Patenting & Commercializing Your Invention

Once you have disclosed your invention, we'll work in close collaboration to move your invention through the patent and commercialization process.

The Technology Licensing Office (TLO) manages the process of obtaining patent protection and seeks parties that may be interested in developing and commercializing the technology. Once you have submitted your disclosure, TLO will determine whether or not the technology fits the criteria for patentability. Using the Research@MIT app, you can track whether or not your case is still active or closed, as well as find relevant details about your cases.

Patenting Your Invention  

Patenting an invention gives the holder the right to exclude others from making, using, selling, offering to sell, and importing the invention.

Assessing Patentability 

The United States Patent Office (USPTO) grants patents to inventions that meet three main criteria. The invention has to:

  • Be novel
  • Be non-obvious
  • Have utility


Once we have received your invention disclosure, you will be assigned to one of our experienced licensing officers who will become your main point of contact for everything. Your licensing officer will begin the assessment process, evaluating the invention tor commercial licensing potential and patentability. The patentability review is performed in consultation with patent attorneys.
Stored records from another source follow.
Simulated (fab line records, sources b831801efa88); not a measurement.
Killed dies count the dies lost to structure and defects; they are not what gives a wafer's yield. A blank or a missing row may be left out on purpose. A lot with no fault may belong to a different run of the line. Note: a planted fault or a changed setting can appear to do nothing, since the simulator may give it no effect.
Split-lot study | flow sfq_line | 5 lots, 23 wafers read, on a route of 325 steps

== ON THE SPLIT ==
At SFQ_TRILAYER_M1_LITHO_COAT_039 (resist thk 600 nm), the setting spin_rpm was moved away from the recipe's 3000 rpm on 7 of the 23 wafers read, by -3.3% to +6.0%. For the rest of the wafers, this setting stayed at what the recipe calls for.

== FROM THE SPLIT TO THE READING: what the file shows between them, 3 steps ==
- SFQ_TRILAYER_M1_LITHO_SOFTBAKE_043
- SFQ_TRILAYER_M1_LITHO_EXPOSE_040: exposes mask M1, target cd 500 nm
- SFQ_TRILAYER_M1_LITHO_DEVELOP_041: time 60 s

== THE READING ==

Commercial Assessment Factors 

Commercial assessment factors include consideration of: 

  • Unmet needs or problems the technology might solve and any competing solutions 
  • Potential market applications 
  • Potential costs associated with the solution and whether it may be supported by the market  
  • Challenges that may impede sustainable commercialization
  • Whether a relevant industry is open to licensing of early-stage technology 
  • The technology’s stage of development or reduction to practice


While we will work closely with you to discuss all the factors relevant factors to whether or not a patent application is filed, the TLO will make the ultimate decision. If the assessment is favorable, your licensing officer will contact you to determine the next steps, which may include starting the process of obtaining patent protection with the USPTO and/or foreign patent offices.

Applying for a Patent

Once the TLO has determined a patent application should be filed, the TLO will collaborate with an outside patent counsel to support the process, assuring access to patent specialists in diverse technology areas. The patent counsel may continue to seek inventor input on technical issues during patent prosecution.

To justify the dedication of resources to development and commercialization of a technology from a university, a company often seeks exclusive commercial rights to an invention, in its end use market application. The TLO carefully reviews the commercial potential for an invention before investing in the patent process. However, because the need for commencing a patent filing usually precedes finding a licensee, we look for efficient ways to seek early protection for as many promising inventions as possible.

Posters, abstracts, or presentations describing an invention to the public are considered public disclosures, which can prevent patenting in most countries if the public disclosure occurs prior to filing a patent application. The US allows inventors to file a patent application for up to one year after public disclosure. It is best if you disclose your technology to the TLO well in advance of public disclosure of your work.

For extra protection, we recommend that any presentation of the invention to a party outside of MIT be covered by a nondisclosure agreement (NDA), a tangible property agreement, and/or an Incoming Material Transfer Agreement (MTA) if applicable.

The process of obtaining a patent with the USPTO occurs over several years—the average US utility patent application is pending for about three years, though inventors in the biotech and computer fields should plan on a longer patent prosecution period. 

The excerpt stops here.